The referendum has not changed the world, but it has created opportunities for women
Politicians and campaigners from the ‘Yes’ camp arrive at the RDS to a hero’s welcome. Video: Enda O’Dowd
Inhabitants of Leinster House and its environs, the village-y cockpit of national political leadership centred on a few acres in the south city centre of Dublin, were taken aback by the size of the winning margin in last weekend’s abortion referendum.
It was not the outcome that surprised people, rather it was the landslide for Yes, which lit up the political firmament on Friday night after the Irish Times exit poll was revealed at 10.01pm. It was confirmed when the boxes were opened on Saturday morning.
A great wave for repeal swept the country, delivering majorities in (almost) every constituency, in every age group under 65, both genders, in urban and rural Ireland.
The referendum dominated conversations around Leinster House as people tried to make sense of it. Needless to say, politics being politics, and politicians being politicians (and campaigners being campaigners), there have been mighty claims altogether made about the referendum – most of which served the agendas of those making them. But that’s to be expected.
Inevitably there were claims of a new political dawn and so on. I have my doubts. Whether mistaking a single-issue campaign for a new political movement is just wishful thinking or self-serving analysis is moot, really. The point is that it is a mistake.
The result of the referendum will not upend Irish politics radically, any more than it will “change the world” as some of the more hyperbolic repealer analysis had it.
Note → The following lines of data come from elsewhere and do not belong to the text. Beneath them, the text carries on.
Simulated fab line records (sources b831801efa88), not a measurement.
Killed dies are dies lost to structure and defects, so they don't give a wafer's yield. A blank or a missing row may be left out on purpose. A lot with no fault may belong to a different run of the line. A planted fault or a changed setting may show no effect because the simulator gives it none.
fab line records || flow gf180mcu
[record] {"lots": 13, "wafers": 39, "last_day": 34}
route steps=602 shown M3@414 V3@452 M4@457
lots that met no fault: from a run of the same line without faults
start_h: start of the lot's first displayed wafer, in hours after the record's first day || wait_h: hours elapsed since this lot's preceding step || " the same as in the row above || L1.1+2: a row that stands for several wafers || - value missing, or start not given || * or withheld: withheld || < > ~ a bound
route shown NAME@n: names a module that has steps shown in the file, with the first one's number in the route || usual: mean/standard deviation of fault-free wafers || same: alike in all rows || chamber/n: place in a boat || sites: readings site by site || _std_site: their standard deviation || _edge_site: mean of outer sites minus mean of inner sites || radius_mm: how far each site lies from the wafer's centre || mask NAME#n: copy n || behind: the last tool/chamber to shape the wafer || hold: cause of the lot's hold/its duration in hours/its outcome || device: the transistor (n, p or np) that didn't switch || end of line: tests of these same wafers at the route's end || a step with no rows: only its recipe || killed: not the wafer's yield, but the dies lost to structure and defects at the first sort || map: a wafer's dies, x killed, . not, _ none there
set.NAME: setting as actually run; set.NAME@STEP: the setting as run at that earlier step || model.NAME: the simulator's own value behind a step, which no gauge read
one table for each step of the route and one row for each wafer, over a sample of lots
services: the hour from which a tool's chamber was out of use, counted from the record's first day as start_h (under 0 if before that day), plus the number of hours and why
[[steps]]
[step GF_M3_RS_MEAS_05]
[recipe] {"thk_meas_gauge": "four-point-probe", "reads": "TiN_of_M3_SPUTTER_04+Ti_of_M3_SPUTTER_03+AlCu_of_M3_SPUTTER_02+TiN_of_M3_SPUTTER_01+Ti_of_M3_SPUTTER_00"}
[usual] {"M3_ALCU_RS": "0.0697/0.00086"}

But it will change Irish politics; it already has. The parties are scrambling for women candidates. The Social Democrats announced three women repealers as candidates only last week (the fourth is also a woman and has spent 10 years sailing around the world, if you don’t mind; then again, she is in Malahide).
“We have some very, very impressive women candidates,” a senior figure in the machine end of Fine Gael told me when we exchanged pleasantries on the way into Leinster House last week. All to the good; the calibre of the women in Leinster House is on average, higher than the men. Most of them have had to work harder to get there, I suppose.